Mercifully, there is a little more to Singapore and being such a small nation it is not dificult to find places. I found the most fun was to be had by simply wandering around the city centre and admiring some of the massive buildings and the colonial touches hidden away amidst. Far and away my favourite discovery was of a cricket pitch sited implausibly, yet marvellously, bang in the centre of town. Massive skyscrapers form the backdrop for either end whilst the national Parliament/Senate sits at square leg. How brilliant of my British forebears to get their priorities absolutley right when it came to zoning!


View of cricket pitch looking towards town centre.


And the view looking the other way is not exactly different!


Amongst many run-of-the-mill skyscrapers there are several rather striking ones with this structure being perhaps my favourite.

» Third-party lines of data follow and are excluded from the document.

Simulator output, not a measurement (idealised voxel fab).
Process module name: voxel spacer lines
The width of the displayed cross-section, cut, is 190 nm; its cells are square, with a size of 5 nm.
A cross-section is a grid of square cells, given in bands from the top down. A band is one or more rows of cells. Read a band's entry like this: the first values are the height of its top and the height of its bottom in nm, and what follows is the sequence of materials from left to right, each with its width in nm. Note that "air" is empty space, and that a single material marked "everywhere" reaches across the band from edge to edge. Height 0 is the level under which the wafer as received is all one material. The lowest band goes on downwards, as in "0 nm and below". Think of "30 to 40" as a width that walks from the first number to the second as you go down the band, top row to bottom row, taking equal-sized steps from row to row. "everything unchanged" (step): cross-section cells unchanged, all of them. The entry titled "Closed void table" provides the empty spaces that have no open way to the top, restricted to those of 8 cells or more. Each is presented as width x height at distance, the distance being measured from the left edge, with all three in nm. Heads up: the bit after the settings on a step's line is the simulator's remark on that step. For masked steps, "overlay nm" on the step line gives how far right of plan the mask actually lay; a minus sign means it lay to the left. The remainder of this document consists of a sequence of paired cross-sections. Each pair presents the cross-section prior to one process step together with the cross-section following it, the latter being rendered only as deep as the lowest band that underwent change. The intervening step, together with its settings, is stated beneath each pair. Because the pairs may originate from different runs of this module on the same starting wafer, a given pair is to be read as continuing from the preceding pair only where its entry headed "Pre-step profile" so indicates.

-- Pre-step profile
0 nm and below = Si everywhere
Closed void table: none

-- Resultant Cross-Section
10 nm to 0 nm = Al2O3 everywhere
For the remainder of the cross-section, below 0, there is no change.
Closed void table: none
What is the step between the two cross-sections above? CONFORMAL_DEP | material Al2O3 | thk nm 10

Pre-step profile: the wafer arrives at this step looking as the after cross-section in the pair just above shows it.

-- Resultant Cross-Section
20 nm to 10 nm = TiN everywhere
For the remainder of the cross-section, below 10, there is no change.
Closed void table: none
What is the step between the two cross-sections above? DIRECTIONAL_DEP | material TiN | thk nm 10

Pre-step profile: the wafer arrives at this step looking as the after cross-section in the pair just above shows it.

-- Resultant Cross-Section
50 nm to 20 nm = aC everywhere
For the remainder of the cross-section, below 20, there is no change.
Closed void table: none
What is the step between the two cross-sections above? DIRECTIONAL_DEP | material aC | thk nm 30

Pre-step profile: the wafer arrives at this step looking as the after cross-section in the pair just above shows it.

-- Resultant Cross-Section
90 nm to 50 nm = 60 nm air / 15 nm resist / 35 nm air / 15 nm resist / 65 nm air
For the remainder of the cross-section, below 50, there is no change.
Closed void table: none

Feeling in the colonial mood, the day would not have been complete without sampling the famous Singapore Sling cocktail at the very place it was invented, namely the Raffles Hotel. This place is a wonderful English throwback to the Colonial Twenties with several differently-styled bars all serving up the aforementioned drink (amongst a wide selection). It has been commented before that I would have been very much at home as an English ex-pat in the pre-war colonial era. I am not sure if this is a compliment or an insult(!) but I certainly felt very happy just watching the world go by for an hour or two over several of the distinctly more-ish cocktails.


The smart front entrance to the famous Raffles Hotel. Needless to say, I found my way to the bar through a different route.

There are a few more sights to Singapore including excellent Indian and Chinese quarters which both present a multi-sensory experience as ears, nose and eyes are all enchanted. As a fan of both respective cuisines I had little difficulty in allowing taste to make it four out of five senses but I was happy to draw the line there!!!


One of the many Hindu temples in the Indian quarter.


One of the many Buddhist temples in the Chinese quarter.

There is, thankfully, one part of the place that is not built-up and this is the Bukit Timah nature reserve - possibly the only expanse of primary rainforest located within a major world city. There are several Nature Trail walks that one can do within the area and, naturally, I set off on the longest one which takes you on a round-about route up to the highest point in the country at a modest 164m.


This is the highest point in Singapore. However, it seems rather unneccessary to give the altitude to the nearest centimetre and even more bizarre to give longitude and latitude to hundredths of a second, which by my reckoning equates to 30cm. Which side of the rock do you reckon they are referring to?


Singapore is famous for being a fairly strict society and I wasn't going to trespass here!

After about 20 minutes and when I was approximately at the furthest point from the way out, the sky also decided to remind me of my latitude, though perhaps not quite to the same degree of precision. As I started, I had wondered why there were lots of people ending their walks and virtually no one starting. Of all the people in the world, I should be one who knows that in the afternoon near the equator there is a thunderstorm. It is almost like saying there is sun in the desert - it happens nearly every day. Yet again, I had contrived to be in the wrong place. What's more, being on the highest point in the country surrounded by large trees, rain was the least of my worries. Luckily, I found a modest shelter and the storm passed pretty quickly with its silver lining instantiating itself in being able to wander back through the mud accompanied only by birds and insects.


So that would be why they call it rainforest.

And that was it for the island-state that is Singapore and I even managed to pass my day and a half there without being fined for any of the trivial matters that are criminal in Singapore such as chewing gum, jay walking and, unbelievably, not flushing a toilet. Singapore is not really a technical island anymore as they have built a causeway/bridge over to the mainland where it is Malaysia and this is where my bus now took me.


The causeway from Singapore to Malaysia.